What are some of the most common start-up mistakes that scientists make and how do you avoid them?
Here are 6 of the most common mistakes made in the licensing process:
Not involving the Technology Licensing Office (TLO) early in the process
Invalidating your patents by
Making a public disclosure prior to filing
Not documenting invention and date
Not getting documentation witnessed
Not citing all known prior art
Not describing best mode
Including erroneous or excluding valid inventors
Poor search to identify dominating patents, and prior art.
This is primarily the responsibility of the TLO, but may include the assistance of the investigator.
Not hiring good lawyers
Not writing patent claims to cover how others might circumvent your patent. This is usually the responsibility of the lawyers and the TLO.
Not helping the TLO
One way to help is by suggesting some companies and individuals who might be interested in licensing the technology or who are funding research in your area.

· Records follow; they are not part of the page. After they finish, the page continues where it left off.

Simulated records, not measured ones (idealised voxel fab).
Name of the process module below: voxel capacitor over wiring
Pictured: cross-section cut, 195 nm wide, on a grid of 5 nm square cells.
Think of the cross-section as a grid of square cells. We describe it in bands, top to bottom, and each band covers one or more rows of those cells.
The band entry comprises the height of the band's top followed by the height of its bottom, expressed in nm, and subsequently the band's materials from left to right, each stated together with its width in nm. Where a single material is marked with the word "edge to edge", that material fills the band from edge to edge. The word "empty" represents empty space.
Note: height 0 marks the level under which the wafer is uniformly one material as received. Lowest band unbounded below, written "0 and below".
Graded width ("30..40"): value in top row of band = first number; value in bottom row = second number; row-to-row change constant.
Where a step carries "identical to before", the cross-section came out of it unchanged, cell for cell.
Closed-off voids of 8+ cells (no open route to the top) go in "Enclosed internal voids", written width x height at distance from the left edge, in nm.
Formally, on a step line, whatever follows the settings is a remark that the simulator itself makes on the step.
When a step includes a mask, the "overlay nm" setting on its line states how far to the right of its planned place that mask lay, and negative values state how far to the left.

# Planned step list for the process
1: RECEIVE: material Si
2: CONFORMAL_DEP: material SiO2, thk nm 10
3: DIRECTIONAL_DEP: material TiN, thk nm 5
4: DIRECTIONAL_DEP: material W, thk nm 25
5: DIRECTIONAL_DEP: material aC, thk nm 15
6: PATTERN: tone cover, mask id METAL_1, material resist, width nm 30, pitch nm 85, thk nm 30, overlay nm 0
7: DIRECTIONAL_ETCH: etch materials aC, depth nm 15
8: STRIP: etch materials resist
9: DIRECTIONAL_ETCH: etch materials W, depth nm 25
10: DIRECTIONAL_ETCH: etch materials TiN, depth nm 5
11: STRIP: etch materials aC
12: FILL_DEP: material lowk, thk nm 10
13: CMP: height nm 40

TLO officers have large portfolios of IP and are very busy. You typically will know your area better than they do, so if possible, make it easier for them by suggesting some leads.
Not allowing the TLO to negotiate the terms of the license.
It rarely happens, but if you try to negotiate a license directly with a company then a less than optimal license can result. It is better to let the TLO take the lead since they often have significant experience and know what the industry norms are for licenses.